The Chrysalids was published in Great Britain under that title and in the United States as Re-Birth. The novel takes place after Tribulation, a cataclysmic event (probably a nuclear holocaust that devastated the world thousands of years earlier) attributed to God’s anger in the tradition of Eden and the Flood. The agrarian folk, technologically backward and beset by fear and prejudice, obey a strict interpretation of the Old Testament, eradicating all crop and animal mutations. Stern commandments and proclamations hang on their walls, telling them that “blessed is the norm” and to “keep pure the stock of the Lord” and “watch thou for the mutant!” Humans “made in God’s image” reside in communities throughout Labrador, and deviations from the norm are ritualistically “purified” (exterminated) or exiled to the Fringes, the abnormal territories, where they forage for food and eke out an existence.

David Strorm, the narrator, has a deep secret. For years, he, his half-cousin Rosalind, and several other youngsters have been communicating telepathically. Although by appearance they are “norms,” they are mutants within and a potential threat to the existing order. Instinctively, they have never revealed their abilities to anyone except for David’s kind and protective Uncle Axel.

David’s life changes forever when, at the age of ten, he meets Sophie, a girl with six toes. Her parents are terrified of her being discovered by David’s intractable father, Joseph Strorm, Waknuk’s fanatical patriarch. Joseph has destroyed some of his own children and relatives as blasphemies, and his deformed brother, nicknamed Spider, leads a ragtag group of marauding mutants of the Fringes. Sophie’s secret is exposed, and Joseph whips David until he admits where Sophie has gone. Sophie’s family disappears into the Fringes. Following the birth of David’s sister Petra, a child with incredible powers, six years pass without further incident.

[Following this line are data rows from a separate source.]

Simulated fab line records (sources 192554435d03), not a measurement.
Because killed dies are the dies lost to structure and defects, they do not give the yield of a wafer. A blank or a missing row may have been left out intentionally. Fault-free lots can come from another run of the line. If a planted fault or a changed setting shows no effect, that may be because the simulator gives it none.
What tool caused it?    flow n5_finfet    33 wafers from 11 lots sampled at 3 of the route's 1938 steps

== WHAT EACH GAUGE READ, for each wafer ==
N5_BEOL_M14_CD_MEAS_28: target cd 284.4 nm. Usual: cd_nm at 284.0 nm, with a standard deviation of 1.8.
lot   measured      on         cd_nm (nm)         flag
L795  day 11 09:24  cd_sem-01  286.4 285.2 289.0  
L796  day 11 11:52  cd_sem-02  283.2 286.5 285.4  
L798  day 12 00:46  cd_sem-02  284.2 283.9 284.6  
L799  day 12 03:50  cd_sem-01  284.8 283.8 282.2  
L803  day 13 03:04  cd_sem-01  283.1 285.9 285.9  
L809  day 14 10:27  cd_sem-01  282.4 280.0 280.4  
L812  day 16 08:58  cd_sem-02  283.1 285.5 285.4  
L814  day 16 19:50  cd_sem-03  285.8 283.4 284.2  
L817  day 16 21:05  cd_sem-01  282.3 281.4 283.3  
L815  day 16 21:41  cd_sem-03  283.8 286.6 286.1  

The adolescents are betrayed when one marries a “norm” only to commit suicide after confiding in her unsympathetic spouse. Uncle Axel murders the callous husband, but Petra’s awakened and uncontrolled powers send psychic blasts that paralyze the others, arouse suspicion and a witch hunt, and draw telepathic responses from Sealand (New Zealand), which sends an aircraft to rescue them. Pursued by Joseph Strorm and his troops, David, Petra, and Rosalind battle their way to the Fringes, where David’s banished uncle, Spider, captures them. Spider brutally beats David and leaves him to die, having announced his carnal designs on Rosalind. Sophie, her innocence corrupted, conceals David and murders the albino guarding Rosalind. As the posse descends for the kill, the Sealanders arrive, annihilating everyone except the young telepaths, whom they transport to Sealand to help build the world anew.

Writing what he termed “logical fantasy,” John Wyndham cast an unsettling shadow across the apparently placid landscape of post-World War II England. The literary heir of H. G. Wells, Wyndham blended fantasy, horror, and science fiction into a seminal body of work that resonates in the tales of many writers, including Richard Matheson, Clive Barker, James Herbert, and Stephen King. Generally overlooked in the United States, where it went out of print, The Chrysalids is the centerpiece of Wyndham’s three most important novels, the psychological and creative bridge between the Wells-inspired The Day of the Triffids (1951) and his startling fusion of science fiction and horror, The Midwich Cuckoos (1957), which also appeared under the title Village of the Damned. The story was filmed as Village of the Damned in 1960 and 1995.

As their beautiful Sealand rescuer tells David and Rosalind, “The essential quality of living is change; change is evolution; and we are part of it.” In Wyndham’s fiction, the world is in constant flux, and most people are either unwilling to face change or too eager to capitalize on it for their own advantage. Caught in this paradox are the Wyndham protagonists, ordinary men, women, and children pummeled by the past and present into resolutions of transcendence and new, meaningful undertakings. No guarantees await them in the future. Sealand, to which David, Rosalind, and Petra escape, is peopled by beings who view themselves as superior and, by their own admission and as shown in their obsession with Petra’s harrowing gift, are doomed one day to self-destruct, as have the unyielding remnants of the Old People they are supplanting.

The hubris of humans then, not the technology they create, undermines them. The Chrysalids, critical of Old Testament justice, still draws a comparable moral from the New Testament: “for whatsoever a man soweth, that shall he also reap.” Ironically, Joseph Strorm refuses to acknowledge, as his own, his misshapen brother, his “impure” children, and all the abnormalities that surround him; he systematically fashions his own doom. People are all of one origin, the novel insists, and to deny this precipitates the tragic demise of humanity.

This portrayal of kinship demonstrates Wyndham’s resolute refusal to perpetuate traditional stereotypes. Appearances mean little; truth, beauty, and deformity reside within, as does the pupa inside the chrysalid. Like her namesake in William Shakespeare’s As You Like It, Rosalind personifies charm, courage, and compassion. The stoic heroism of David, like his biblical counterpart’s, is tempered by wisdom and tenderness. In a scene that anticipates the “grokking” of Robert Heinlein’s Stranger in a Strange Land (1961), David and Rosalind, destined to be lovers, meld minds until “Neither one of us existed any more; for a time there was a single being that was both.”

The Chrysalids proposes that ignorant adherence to the “word,” or to religious tenets, has dehumanized the world, and that only in transcendence of past beliefs will humanity resurrect itself. The message is distinct: People must throw off the mind-forged chains of the past, bury fears and prejudices, and walk as one with enlightened steps into the future, or else stumble and perish forever.